Fig. 9. Microanalysis results from the APW6 platform. (a), (b), and (c): The normalized cycles consumed by all cores for the E2W (triangle) and W2E (square) paths. (d), (e), and (f): The x-axis corresponds to the various stages outlined in Table VII, providing a detailed breakdown of processing costs. For each packet switching stage, the values represent the normalized number of cycles consumed by that stage alone. All results are for the dual-core configuration.



Fig. 10. Microanalysis results from the APW7 platform. The x-axis corresponds to the various stages outlined in Table VII. All results are for the dual-core configuration.

**Observation 8:** *The two most process-intensive stages are the Poll Function stage and the Init Xmit stage. For the WiFi interface in particular, the processing load of these stages is higher than that of the Ethernet interface. This is a general observation for APs based on the SoftMAC class of WiFi devices.*

The Poll Function stage of WiFi ingress processing incurs higher overhead than that of the Ethernet interface. For APW6, Figures 9(d), (e), and (f) show that at 100 Mbps, 500 Mbps, and maximum throughput levels, the number of cycles con-

sumed by the Poll Function stage in the W2E path is  $2.3\times$ ,  $2.5\times$ , and  $3.8\times$  higher, respectively, than in the E2W path. Similarly, for APW7, Figures 10(a), (b), and (c) show that at 100 Mbps, 500 Mbps, and maximum throughput levels, the number of cycles consumed by the Poll Function stage in the W2E path is  $1.5\times$ ,  $1.9\times$ , and  $2.0\times$  higher, respectively, than in the E2W path.

After retrieving the incoming packets from the RX buffer, the Ethernet driver performs necessary validations (e.g., error checking, packet size validation) and passes the packets to the IP stack for further processing. In contrast, the WiFi driver performs more complex tasks and needs to process 802.11 headers, which are more intricate than Ethernet headers. This involves extracting and processing additional fields such as QoS control, sequence control, and security-related fields. After parsing the headers of MAC Protocol Data Units (MPDU), the driver performs validations such as error checking and packet size validation on each MPDU. If an MPDU is part of a fragmented frame sequence, the driver handles the fragmentation and reassembly of packets. After these parsing and validation steps, the driver strips off the 802.11 headers and additional encapsulation headers before handing the packet to the IP layer.

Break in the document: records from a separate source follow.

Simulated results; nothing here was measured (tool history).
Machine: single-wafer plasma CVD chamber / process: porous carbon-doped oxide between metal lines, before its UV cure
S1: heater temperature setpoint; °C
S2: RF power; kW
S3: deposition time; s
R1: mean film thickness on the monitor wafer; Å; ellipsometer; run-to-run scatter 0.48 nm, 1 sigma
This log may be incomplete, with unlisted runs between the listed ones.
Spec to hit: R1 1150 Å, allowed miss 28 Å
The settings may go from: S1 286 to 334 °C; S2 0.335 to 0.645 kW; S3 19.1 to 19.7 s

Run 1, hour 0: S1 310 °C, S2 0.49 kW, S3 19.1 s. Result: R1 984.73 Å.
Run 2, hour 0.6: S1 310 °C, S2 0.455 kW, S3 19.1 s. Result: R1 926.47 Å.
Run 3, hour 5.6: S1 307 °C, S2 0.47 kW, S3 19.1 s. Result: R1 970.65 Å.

The Init Xmit stage of the WiFi egress processing incurs higher overhead than that of the Ethernet interface. For APW6, Figure 9 shows that for the 100, 500 Mbps and maximum throughput levels, the processor cycles consumed by the Init Xmit stage of the E2W path are 3x, 2.7x and 2.6x higher, respectively, than the Init Xmit stage of the W2E path. For APW7, Figure 10 shows that for the 100, 500 Mbps and maximum throughput levels, the processor cycles consumed by the Init Xmit stage of the E2W path are 4.2x, 3.0x and 2.8x higher, respectively, than the Init Xmit stage of the W2E path. Recall that the Init Xmit stage starts after the completion of IP stack processing. At this point, the packet is passed to the netdev subsystem of the egress NIC. For the E2W path, since there is no qdisc (cf. Section IV, Observation 6), packets are passed to the mac80211 module. In addition to tasks such as frame aggregation (e.g., A-MPDU), this module implements complex queuing methods to establish airtime and QoS-aware delivery of egress traffic. More specifically, the mac80211 module strives to allocate a fair share of airtime to each station, and the priority of the traffic (i.e., voice, video, best-effort, and background) also affects the order of packet transmissions [3], [5]. These operations introduce queue management and locking overheads that increase with throughput. Below the mac80211 module, the WiFi driver (iwlwifi or mt7996) implements tasks such as retransmissions, rate control, power management, medium access control, encryption, and QoS. All of these factors contribute to the higher processing load of egress processing compared to ingress processing. Our deeper analysis of the E2W path revealed that mac80211 processing accounts for, on average, 62.6% of the Init Xmit sub-stage on APW6 and 57.1% on APW7.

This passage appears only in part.